A DISTANT relative of a member of the town's first successful football team is making a heartfelt plea for the return of a medal lost more than 16 years ago.

James Ward is looking for an FA Cup Winners' medal won by his father's uncle Jimmy Thomas Ward when he played for Blackburn Olympic FC in the 1883 final.

It was handed down the Ward family and was passed to James's son Neville when he was 18.

Soon after he took it down south to Hove near Brighton when he moved with his girlfriend of the time.

Somehow his girlfriend's youngster got his hands on the medal, took it to school with him .... and never brought it back.

"It was lucky they were all down south because I would have strangled the pair of them if they had walked through the door," said James, of Bridge Road, in Chatburn near Clitheroe.

"My dad died in 1973 but he would have gone absolutely ballistic.

"It was passed down to my dad when he came of age at 21 and he gave it to me when I was 21 and Neville got it when he was 18."

An FA Cup medal won by Blackburn Rovers' star Fergie Suter in 1885 is to be put up at auction later this month at Christie's in London, valued at around £6,000 but James Ward said it's not about the money.

"I don't want it back because I think it might be valuable but it was a family heirloom," said James.

"Somebody must know what happened to it and have it somewhere." Jimmy Ward played left-back for Blackburn Olympic and helped them win the FA Cup a year before their now more famous neighbours and intense rivals Blackburn Rovers. As a lad of 15 Jimmy, who lived in Harwood Street, in Blackburn, would watch the Olympics play and dream of one day joining them.

His dreams were answered soon after and greatly surpassed when, at 18 years and three days old, he became the youngest player ever to win an FA Cup medal -- and to this day is one of the youngest.
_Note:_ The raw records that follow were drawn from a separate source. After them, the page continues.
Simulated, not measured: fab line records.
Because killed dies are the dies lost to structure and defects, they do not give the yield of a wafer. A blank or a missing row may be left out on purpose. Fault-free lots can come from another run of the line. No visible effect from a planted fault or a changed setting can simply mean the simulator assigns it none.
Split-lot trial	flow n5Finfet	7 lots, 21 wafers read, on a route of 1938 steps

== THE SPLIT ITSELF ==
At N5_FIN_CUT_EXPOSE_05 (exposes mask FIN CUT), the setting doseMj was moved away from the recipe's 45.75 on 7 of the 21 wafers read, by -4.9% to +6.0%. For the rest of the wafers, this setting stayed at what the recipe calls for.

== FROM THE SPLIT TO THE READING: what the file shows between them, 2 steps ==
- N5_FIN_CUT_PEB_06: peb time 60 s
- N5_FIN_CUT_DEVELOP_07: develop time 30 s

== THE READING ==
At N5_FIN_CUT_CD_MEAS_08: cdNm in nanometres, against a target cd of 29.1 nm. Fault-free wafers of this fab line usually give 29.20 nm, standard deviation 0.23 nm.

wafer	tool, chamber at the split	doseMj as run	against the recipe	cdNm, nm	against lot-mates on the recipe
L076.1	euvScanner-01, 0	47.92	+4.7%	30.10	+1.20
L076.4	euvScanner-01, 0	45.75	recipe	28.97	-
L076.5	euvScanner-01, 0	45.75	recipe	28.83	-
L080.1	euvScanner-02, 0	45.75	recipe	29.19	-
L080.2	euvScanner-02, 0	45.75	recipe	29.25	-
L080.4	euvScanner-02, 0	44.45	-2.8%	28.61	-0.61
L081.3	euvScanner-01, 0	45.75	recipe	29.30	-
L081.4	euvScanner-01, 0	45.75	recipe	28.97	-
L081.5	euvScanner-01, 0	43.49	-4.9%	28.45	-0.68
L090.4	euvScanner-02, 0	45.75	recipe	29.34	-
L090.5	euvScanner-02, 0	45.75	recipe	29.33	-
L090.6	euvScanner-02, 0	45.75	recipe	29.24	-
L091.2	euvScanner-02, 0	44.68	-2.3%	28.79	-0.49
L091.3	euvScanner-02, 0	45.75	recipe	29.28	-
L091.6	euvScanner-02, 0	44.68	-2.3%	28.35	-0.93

Olympic beat the Old Etonians 2-1 and brought the famous cup to Blackburn -- the first time it had ever ventured out of London.

For his part in that historic victory Jimmy, a cotton machine operator, received a winner's medal which became a Ward family heirloom. Jack Walker once offered to buy it for the Rovers museum but was turned down by James because he thought it would stay in the family for a long time to come.

But all that changed when Neville Ward got his hands on it.